The disclosed invention relates generally to anodized wire having a polymeric coating. More particularly, the disclosed invention relates to copper wire having an anodized aluminum layer formed thereover followed by the overacting of a thin layer of polymeric material on the anodized aluminum layer.
The insulation of electrically conductive wire used to form a coil or similar conductive article is generally established and may be undertaken by a number of methods, including the fundamental approaches of coating with an organic polymerized material or anodization. With respect to the first approach, any one of several organic wire coatings selected from the group consisting of plastics, rubbers and elastomers will provide effective insulation on conductive material. However, these coatings tend to be relatively heavy and thus generally are not effective at dissipating ohmic or resistance heating when used in coil windings.

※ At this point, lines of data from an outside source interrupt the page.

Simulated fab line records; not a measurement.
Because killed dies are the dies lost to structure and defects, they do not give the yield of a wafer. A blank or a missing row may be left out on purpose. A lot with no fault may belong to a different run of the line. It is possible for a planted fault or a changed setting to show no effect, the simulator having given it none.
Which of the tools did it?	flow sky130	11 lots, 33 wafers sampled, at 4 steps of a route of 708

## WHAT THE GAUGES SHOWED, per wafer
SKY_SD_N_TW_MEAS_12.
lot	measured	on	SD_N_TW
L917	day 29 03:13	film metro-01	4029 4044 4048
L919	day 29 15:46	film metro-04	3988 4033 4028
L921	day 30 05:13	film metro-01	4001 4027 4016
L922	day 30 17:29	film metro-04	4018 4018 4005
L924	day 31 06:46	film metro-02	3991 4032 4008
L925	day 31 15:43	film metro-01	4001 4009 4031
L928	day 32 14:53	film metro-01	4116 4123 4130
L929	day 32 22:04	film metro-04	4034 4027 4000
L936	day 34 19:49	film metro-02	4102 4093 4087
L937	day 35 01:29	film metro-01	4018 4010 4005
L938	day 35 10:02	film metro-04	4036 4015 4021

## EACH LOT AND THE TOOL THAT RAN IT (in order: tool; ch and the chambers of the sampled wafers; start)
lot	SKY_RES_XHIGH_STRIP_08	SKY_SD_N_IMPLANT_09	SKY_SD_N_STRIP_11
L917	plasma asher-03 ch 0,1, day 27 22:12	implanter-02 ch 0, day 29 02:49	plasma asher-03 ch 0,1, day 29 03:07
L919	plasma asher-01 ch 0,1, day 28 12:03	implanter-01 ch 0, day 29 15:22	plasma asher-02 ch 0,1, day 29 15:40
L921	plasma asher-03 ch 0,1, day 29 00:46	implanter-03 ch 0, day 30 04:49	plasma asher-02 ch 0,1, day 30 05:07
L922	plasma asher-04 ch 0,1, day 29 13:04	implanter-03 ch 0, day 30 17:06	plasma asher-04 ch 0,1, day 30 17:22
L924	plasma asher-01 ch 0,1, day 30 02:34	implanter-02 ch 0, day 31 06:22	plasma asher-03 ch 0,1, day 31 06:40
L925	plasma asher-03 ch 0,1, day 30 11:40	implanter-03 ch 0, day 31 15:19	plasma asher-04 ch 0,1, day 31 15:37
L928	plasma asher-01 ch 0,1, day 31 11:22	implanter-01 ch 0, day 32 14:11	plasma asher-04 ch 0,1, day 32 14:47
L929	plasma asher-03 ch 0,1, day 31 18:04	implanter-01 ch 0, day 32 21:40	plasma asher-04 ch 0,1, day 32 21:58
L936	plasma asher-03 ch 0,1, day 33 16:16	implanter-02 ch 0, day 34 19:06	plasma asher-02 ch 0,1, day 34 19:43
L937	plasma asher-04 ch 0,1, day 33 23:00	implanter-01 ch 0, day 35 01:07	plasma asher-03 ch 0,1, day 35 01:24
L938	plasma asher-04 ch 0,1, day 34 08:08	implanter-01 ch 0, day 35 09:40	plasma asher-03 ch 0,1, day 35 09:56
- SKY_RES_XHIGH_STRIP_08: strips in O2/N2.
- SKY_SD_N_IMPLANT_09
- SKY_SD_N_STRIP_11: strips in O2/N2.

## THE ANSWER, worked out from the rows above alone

In addition to coating conductive material with an organic substance, electrically conductive materials such as copper and aluminum may be anodized to provide some measure of insulation. In the case of a copper core, the anodization of this material is known to produce unsatisfactory results due to cracking. It is possible to electroplate copper with aluminum but this approach generally produces undesirable results in terms of durability of the coating. In the case of an aluminum core, copper can be plated on the core but results in unsatisfactory electrical efficiency.
An electrically insulated conductor for carrying signals or current having a solid or stranded copper core of various geometries with only a single electrically insulating and thermally conductive layer of anodized aluminum (aluminum oxide) is disclosed in U.S. Pat. No. 7,572,980. As described in the '980 patent, the device is made by forming uniform thickness thin sheet or foil of aluminum to envelop the copper conductive alloy core. The aluminum has its outer surface partially anodized either before or after forming to the core in an electrolytic process to form a single layer of aluminum oxide.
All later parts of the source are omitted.